Thanks for the feed back on the possible capacitor failure, it is true that they are connected direct across the terminals without any resistor, I looked....
So it seems that Kontronik or Shultze are less concerned about the one failure in a million than Renault or PSA....Considering their small production numbers compared to yours, I am not surprised .

Good to know that our small resistor trick also makes our capacitors live longer, I did not think about that because I always assume wrongly that a capacitor is a static component that cannot fail......I was originally just concerned by the erosion of the contacts by the spark and I dont like sparks anyway, a good electrical installation should not make any sparks as long as it is not the ignition of an engine.....

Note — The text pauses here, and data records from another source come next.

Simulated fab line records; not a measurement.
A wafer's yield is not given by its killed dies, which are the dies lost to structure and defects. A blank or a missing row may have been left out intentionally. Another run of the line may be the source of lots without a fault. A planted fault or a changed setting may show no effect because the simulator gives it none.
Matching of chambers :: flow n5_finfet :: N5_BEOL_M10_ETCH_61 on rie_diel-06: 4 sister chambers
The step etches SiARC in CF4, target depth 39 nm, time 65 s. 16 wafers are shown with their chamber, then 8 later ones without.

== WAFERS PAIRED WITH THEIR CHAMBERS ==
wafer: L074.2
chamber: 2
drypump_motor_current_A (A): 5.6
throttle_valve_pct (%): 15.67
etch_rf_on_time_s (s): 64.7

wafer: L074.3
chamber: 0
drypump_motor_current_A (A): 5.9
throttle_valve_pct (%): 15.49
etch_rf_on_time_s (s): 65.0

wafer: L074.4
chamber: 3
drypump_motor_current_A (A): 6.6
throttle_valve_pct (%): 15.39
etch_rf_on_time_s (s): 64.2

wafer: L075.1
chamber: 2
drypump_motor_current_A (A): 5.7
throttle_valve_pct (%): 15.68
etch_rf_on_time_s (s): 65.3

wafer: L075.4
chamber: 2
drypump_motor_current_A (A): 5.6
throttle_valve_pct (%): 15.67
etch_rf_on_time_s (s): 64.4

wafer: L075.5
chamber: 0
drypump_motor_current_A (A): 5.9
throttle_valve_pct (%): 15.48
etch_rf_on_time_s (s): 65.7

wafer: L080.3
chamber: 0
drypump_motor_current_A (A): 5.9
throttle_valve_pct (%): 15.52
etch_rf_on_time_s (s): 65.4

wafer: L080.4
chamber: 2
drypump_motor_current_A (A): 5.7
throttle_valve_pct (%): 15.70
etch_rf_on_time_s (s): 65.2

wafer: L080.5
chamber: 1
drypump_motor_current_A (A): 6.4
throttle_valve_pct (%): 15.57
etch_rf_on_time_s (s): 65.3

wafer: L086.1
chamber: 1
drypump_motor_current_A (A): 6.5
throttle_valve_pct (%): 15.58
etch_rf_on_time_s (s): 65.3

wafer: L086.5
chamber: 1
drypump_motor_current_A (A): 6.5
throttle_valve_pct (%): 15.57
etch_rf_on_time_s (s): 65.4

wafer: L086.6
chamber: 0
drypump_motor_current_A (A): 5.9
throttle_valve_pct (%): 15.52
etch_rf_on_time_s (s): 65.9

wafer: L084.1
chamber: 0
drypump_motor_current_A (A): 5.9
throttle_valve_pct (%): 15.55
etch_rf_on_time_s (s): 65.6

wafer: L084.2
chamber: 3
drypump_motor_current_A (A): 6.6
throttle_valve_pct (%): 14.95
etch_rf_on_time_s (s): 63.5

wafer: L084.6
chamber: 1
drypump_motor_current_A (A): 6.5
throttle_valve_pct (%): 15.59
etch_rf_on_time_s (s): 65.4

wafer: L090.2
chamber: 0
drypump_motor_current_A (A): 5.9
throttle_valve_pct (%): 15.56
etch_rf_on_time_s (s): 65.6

This possible capacitor failure is another very valid reason to use the resistor on our high voltage (???) DC systems

Yes, the 3DMP is a very good helico, probably one of the best in the market, very well designed and fabricated and very light but still tough. It also flys very very well.
I also like the philosophy of its engineer / designer / programer / machinist / accountant / clerk, Herr Jan Henseleit.
Unfortunately, the helico is much much better than what I need because I am not a very good pilot.....
Anyway, it is very interesting to try to control a machine like this, even if it cost quite a lot in spare parts

I dont know how many 3DMP there is in France but I really think that more people should buy them because when you compare the price with the price of say a good Raptor of the same size plus all the parts to make it really work, plus all the parts to convert it to electric, ect ect... it costs you almost the same price at the end of the day and you still end up with a machine designed and made by accountants and Chineese subcontractors rather than by a proper engineer......

I am indeed from Corsica but I unfortunately do not go there very often, most of the time I work in Baku, Azerbaijan and I have my helico there where I fly with guys which mostly have old methanol Raptors or Hirobos.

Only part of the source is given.